(FYI: I’m planning a series on The Jazz Singer at 90, similar to my series on BOAN at 100, in 2017, and may repeat some of what’s in this post during that future series. Topics I have in mind include the history of blackface, the transition from silents to talkies, the unintended consequences of the end of the silent era, Al Jolson, the history of sound films before 1927, and the plot of the film. Feel free to give me suggestions for topics related to the film and its history!)
As I’ve mentioned in several prior posts, I’m a fan of the Rap Critic. I’m one of many non-rap fans who love his show, since he’s so intelligent and funny, demands more quality and intelligence in mainstream hip-hop, isn’t afraid to rip apart terrible songs (some of his best reviews are of songs he gives a 0 out of 5 to), and gives examples of good rap songs, both classics and current songs under the radar. I also love when he does a collaboration with someone else from Channel Awesome. However, I was really disappointed in this review, though they ultimately judged it fairly well.
Reasons for my disappointment:
How in blazes do you mispronounce Rabinowitz as Rah-BONN-o-witz? Seriously, that was so embarrassing! I know I have a lot more experience with Eastern European surnames than most folks, but that name seems fairly straightforward.
How can you not even figure out how to pronounce Nidre? The prayer is in the very film you’re reviewing, and it’s chanted thrice in a row. That shouldn’t be a difficult Hebrew word to figure out the pronunciation of, and I’d like to think many non-Jews are familiar with the Kol Nidre prayer because it’s so well-known. Even people who have zero to do with their Judaism the rest of the year suddenly care enough to go to shul for Kol Nidre.
Roscoe Arbuckle had a name. His friends never called him “Fatty.” I don’t mind so much calling him Roscoe “Fatty” Arbuckle, but not with calling him only “Fatty.”
There was absolutely no need to get so political near the end of the review. This isn’t a political film in the least, nor is it racist. What in the world does the modern-day Black Lives Matter movement have anything to do with an Al Jolson film from 1927?!
You cannot take something out of its historical and cultural context and apply your modern sensibilities to it. I’ll admit I was really nervous when I saw the film for the first time, knowing there was going to be blackface, but when I actually saw it in its proper context, I relaxed. They really made way too much out of blackface when it’s only in two scenes in the entire film, near the end and at the end. A lot of the celebrities they “shamed” for having used blackface were from an era when that was an established part of the culture, with no offense intended.

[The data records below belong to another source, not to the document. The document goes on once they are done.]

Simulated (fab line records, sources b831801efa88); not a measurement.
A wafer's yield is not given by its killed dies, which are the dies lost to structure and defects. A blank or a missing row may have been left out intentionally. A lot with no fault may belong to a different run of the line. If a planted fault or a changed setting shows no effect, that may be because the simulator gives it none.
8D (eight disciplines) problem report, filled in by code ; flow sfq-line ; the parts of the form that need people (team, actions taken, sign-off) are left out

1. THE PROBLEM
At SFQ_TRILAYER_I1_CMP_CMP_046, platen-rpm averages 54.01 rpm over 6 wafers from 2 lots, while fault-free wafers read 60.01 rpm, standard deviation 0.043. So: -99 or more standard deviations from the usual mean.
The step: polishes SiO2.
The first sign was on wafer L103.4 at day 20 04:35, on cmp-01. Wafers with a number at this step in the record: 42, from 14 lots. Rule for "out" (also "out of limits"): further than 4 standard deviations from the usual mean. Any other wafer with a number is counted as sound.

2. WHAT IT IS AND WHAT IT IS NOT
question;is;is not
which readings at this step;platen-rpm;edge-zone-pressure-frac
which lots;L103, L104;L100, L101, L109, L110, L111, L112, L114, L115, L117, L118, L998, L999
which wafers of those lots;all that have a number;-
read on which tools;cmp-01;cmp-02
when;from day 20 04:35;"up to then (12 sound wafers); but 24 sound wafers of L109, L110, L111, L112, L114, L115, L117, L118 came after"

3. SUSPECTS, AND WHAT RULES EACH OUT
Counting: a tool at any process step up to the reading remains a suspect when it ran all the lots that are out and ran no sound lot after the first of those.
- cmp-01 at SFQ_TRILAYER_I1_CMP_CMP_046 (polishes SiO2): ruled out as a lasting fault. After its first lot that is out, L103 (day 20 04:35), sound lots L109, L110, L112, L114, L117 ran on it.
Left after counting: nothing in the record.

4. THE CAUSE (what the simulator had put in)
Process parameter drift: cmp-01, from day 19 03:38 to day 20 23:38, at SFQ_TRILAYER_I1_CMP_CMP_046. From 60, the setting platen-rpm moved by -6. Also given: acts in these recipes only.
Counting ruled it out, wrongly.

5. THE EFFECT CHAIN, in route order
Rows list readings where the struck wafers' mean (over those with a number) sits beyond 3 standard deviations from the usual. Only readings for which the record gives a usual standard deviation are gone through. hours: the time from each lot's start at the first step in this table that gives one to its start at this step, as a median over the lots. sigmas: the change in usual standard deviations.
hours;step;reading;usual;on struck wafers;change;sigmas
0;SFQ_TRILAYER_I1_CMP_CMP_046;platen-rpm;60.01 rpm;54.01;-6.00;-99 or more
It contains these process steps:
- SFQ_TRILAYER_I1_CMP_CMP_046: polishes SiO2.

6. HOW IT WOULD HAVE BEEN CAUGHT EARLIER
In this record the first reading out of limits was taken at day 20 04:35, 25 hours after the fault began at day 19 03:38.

This film isn’t about racial issues. It’s about a jazz-loving young man breaking away from his traditional Jewish family to follow his heart, trying to make peace with his pull towards both worlds, and faced with the difficult decision to sing in an important show or take his ailing father’s place to chant Kol Nidre.
I really feel like they disproportionately focused on blackface, without doing enough research into its historical place in entertainment, nor the reasons it appealed to Al Jolson in particular. Obviously, most modern folks will feel uncomfortable with it, but that doesn’t mean we should assign all these political, racist motivations to people who did it in the pre-Civil Rights era. As they themselves conceded, Al Jolson wasn’t a racist.
Knowing what I now know about the history of blackface entertainment and minstrel shows, I don’t see it as inherently racist, but something which should be judged from context and intent, on a case-by-case basis. Yes, it would never be allowed today, but this isn’t a modern film. Of course they’ll have different sensibilities. Getting so bent out of shape over two brief, respectful scenes in blackface near the end is like ranting against Chico Marx for his fake Italian accent.